In recent days, Wall Street CEOs have offered various predictions about how the Trump administration’s tariff policy could impact their business abroad. Some have cautioned unavoidable fallout, while others claim their international dealings won’t be impacted. David Solomon, CEO of Goldman Sachs (GS), appears to fall somewhere in the middle.
“What we’re hearing from clients, particularly clients in Europe and other places around the world, is they don’t like the level of uncertainty,” said Solomon during the investment bank’s first-quarter earnings call today (April 14). When it comes to how this sentiment will play out for a global financial institution like Goldman Sachs, “it’s early to call heads or tails,” noted the CEO.
Markets have been reeling since April 2, when President Donald Trump unveiled the so-called “Liberation Day” tariffs—an across-the-board 10 percent levy, with additional “reciprocal” duties targeting countries based on their trade deficits. China, notably, has seen its tariffs raised to 145 percent, while most of the other reciprocal levies have been paused for 90 days.
But tariff-induced anxieties remain. Jamie Dimon, CEO of JPMorgan Chase (JPM), warned last week that his bank “will be in the crosshairs” as international clients and countries begin to feel differently about American financial institutions. Morgan Stanley (MS) CEO Ted Pick had a more positive take last week, saying he remains “bullish” on his firm’s global business.
Solomon, meanwhile, believes it’s too soon to tell. While the executive told analysts today that international clients are currently “extremely engaged” with the bank and there isn’t a decline of business on the horizon, Solomon noted that short-term concerns are particularly pronounced outside of the U.S.
In some ways, recent market volatility has been beneficial to Goldman Sachs. Heightened levels of uncertainty have spurred a rise in trading, driving up the bank’s equity trading revenue to $4.19 billion in the first three months of this year—a 27 percent year-over-year increase. Total revenue climbed 6 percent to $15.06 billion for the quarter, and profit rose 15 percent to $4.74 billion. Both figures beat estimates. Goldman shares rose 2.3 percent on the results today.

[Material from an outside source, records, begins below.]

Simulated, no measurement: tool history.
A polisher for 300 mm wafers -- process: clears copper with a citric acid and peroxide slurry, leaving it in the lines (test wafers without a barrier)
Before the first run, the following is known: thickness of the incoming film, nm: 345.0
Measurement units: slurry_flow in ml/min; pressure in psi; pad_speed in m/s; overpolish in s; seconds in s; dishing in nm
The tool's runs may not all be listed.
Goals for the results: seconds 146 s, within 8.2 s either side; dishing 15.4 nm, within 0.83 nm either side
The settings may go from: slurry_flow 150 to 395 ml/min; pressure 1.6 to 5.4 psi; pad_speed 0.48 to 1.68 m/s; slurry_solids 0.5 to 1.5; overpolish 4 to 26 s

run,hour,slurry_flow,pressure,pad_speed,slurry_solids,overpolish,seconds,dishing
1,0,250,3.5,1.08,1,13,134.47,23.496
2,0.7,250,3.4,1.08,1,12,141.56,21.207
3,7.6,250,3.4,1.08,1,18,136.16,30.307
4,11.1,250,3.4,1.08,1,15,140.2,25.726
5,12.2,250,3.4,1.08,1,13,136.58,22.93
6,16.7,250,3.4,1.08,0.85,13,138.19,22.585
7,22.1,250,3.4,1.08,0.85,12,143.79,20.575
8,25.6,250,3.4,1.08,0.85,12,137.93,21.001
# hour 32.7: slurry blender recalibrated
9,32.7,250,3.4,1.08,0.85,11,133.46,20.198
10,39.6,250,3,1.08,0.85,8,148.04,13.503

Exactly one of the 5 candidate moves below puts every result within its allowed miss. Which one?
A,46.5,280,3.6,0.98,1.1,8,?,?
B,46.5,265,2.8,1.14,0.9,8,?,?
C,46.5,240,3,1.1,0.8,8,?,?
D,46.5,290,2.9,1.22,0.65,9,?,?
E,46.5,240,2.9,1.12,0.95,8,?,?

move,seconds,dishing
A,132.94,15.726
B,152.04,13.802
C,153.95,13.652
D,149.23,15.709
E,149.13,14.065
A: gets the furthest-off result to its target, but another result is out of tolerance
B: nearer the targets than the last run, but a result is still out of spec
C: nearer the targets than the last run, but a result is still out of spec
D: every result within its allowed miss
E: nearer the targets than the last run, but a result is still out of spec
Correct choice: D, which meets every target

Dealmaking is slowing and heading into more uncertainties.
At the close of 2024, Solomon predicted a surge in mergers and acquisitions under a renewed Trump administration. So far, the reality has been the opposite. Goldman Sachs’ latest earnings reveal a clear slowdown in dealmaking, with investment banking fees dropping 8 percent year-over-year to $1.91 billion. The bank’s deal backlog has grown for the fourth consecutive quarter, Solomon noted, though he added that “our ability to execute on these transactions will, of course, be dependent on market conditions.”
Solomon, like other Wall Street leaders, has become increasingly worried about said market conditions leading to a broader economic downturn. During today’s earnings call, he warned that slowing economic activity around the globe means that “the prospect of a recession has increased.”
Dimon echoed similar concerns last week, putting the odds of a recession this year at 50/50. Other finance titans, like Larry Fink, CEO of BlackRock (BLK), have declared that the U.S. might already be in one.
For the time being, Solomon is urging calm. “My guess is, over time, this level of uncertainty will come down,” he said. “My general message to people is to go slow and take a pause here until we have more clarity around a lot of these issues.”